Karzai’s new Cabinet: reform but no clean sweep


KABUL (AP) — Facing huge pressure to reform, President Hamid Karzai is submitting a Cabinet lineup to Parliament on Saturday that keeps U.S. favorites in several posts critical to the war and reconstruction — a nod to American demands for trusted hands to help manage the conflict.

The new list also reflects Karzai’s need to serve a second master — political allies, including warlords, that kept him in power.

World leaders have threatened to hold back troops and development aid if Karzai does not cleanse his government of corruption and mismanagement.

But some Afghan lawmakers said the lineup looked too much like the existing one.

They said it signaled more of the same from a government which has been criticized as ineffective and corrupt. These lawmakers also expressed concern that a few of Karzai’s new nominees — they did not say whom — were chosen because of links to political bosses or warlords.

Several of the new appointments have previous government experience and good educational credentials. It’s unclear, though, whether they will clean up the bribery and graft that has become business as usual in the government. As with Karzai’s first Cabinet, the new slate of proposed ministers is a collection of Western-educated Afghans and former mujahedeen or their nominees.

“Nothing has changed,” said Mirahmad Joyanda, a member of parliament from Kabul.

He and other members of parliament point to Karzai’s decision to retain Water and Energy Minister Ismail Khan, a notorious warlord who holds political sway in the Herat region of western Afghanistan. Human Rights Watch has accused Khan of war crimes during Afghanistan’s past quarter-century of conflict.

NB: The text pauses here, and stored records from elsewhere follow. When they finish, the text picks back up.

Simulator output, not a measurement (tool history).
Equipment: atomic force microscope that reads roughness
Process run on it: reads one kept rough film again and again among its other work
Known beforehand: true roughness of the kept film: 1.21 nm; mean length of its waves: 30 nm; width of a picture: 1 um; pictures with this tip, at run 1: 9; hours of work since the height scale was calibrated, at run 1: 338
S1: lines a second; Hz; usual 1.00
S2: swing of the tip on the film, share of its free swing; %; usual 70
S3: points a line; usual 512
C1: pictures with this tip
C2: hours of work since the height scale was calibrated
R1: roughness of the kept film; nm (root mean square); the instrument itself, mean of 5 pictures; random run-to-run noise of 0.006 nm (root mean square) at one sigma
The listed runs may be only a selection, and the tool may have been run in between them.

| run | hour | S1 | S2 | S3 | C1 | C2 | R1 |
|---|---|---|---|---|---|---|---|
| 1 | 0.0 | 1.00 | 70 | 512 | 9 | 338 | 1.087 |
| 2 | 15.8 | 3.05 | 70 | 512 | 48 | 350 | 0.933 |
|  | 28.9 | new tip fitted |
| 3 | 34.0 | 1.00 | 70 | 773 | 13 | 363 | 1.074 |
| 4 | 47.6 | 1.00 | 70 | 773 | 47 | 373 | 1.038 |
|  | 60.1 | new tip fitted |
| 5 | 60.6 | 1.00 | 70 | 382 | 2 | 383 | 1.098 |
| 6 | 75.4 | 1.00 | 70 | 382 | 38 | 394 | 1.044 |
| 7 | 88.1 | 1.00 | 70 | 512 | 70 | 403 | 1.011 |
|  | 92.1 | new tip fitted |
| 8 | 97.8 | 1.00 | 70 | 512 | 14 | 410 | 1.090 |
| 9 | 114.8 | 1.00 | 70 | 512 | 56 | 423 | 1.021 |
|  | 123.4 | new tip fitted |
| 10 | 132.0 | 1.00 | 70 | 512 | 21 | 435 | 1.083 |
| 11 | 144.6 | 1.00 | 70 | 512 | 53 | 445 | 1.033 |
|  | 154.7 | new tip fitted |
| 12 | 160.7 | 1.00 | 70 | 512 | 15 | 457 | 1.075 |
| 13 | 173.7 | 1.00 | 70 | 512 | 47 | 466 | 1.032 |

Joyanda was at the presidential palace on Thursday when Karzai spoke to about 100 lawmakers about various issues, including his Cabinet picks. When he heard the names, Joyanda said he became discouraged and walked out of the meeting.

“Nothing is new,” he said. “Half of the Cabinet remains. The other half is introduced by warlords.”

According to the list, however, Karzai wants to jettison the heads of two ministries embroiled in corruption probes.

Karzai wants to replace Muhammad Ibrahim Adel, the current minister of mines. Earlier this month, two U.S. officials in Washington alleged that Adel took a $20 million bribe to steer a $3 billion copper mining project to a Chinese company. The minister denied taking any bribes, saying the agreement was approved by the Cabinet and that Karzai was also aware of it.

The president also wants to replace Sediq Chakari, who heads the Ministry of Hajj and Mosque. Allegations surfaced recently that money was pocketed at the ministry. Chakari, who has denied involvement, said two of his employees were being investigated in connection with missing money.

Including Khan, Karzai wants to keep 12 of his 25 ministers in their jobs for now, according to three Afghan government officials, who divulged the list to The Associated Press on Friday on condition of anonymity because it had not been formally announced.

They said Karzai wants to retain the minister of foreign affairs and the ministers of defense and interior, which oversee the Afghan army and police. Karzai’s proposed Cabinet list also includes the current ministers of finance, public health and agriculture, which receive billions of dollars in international aid.

A senior international official in Kabul, who spoke on condition of anonymity because he was not authorized to comment on the Cabinet, said the diplomatic and aid communities likely would react positively to Karzai’s decision to retain these six key members of the Cabinet.

Karzai also wants the ministers of justice, education, women’s affairs, communications and counternarcotics to stay on the job, the Afghan government officials said.

The U.S. Embassy in Kabul withheld comment.

“We’re awaiting an official announcement and want to see that the nominations put forward reflect President Karzai’s stated commitment to good governance and integrity and professionalism within his Cabinet,” U.S. Embassy spokeswoman Caitlin Hayden said.

That was the promise Karzai made when he was sworn in for a second term last month following a fraud-tainted presidential election.

“The ministers of Afghanistan must possess integrity and be professionals serving the nation,” Karzai said.

His image suggested otherwise. Standing at Karzai’s side on that day were his two vice presidents — Mohammad Qasim Fahim and Karim Khalili — both former warlords widely believed to have looted Afghanistan for years. Karzai likely put them on his ticket to win votes from their minority ethnic communities.

Parwin Durani, a member of parliament, estimated that a third of the lawmakers at the palace meeting were unhappy that Karzai’s list did not include more new faces.

She said Karzai told the lawmakers that while they had the power to seat the Cabinet, he would face pressure from the international community if they rejected certain nominees. Durani also said Karzai indicated that he might change some ministers in three months, which would be after an international conference on the way forward in Afghanistan being held Jan. 28 in London.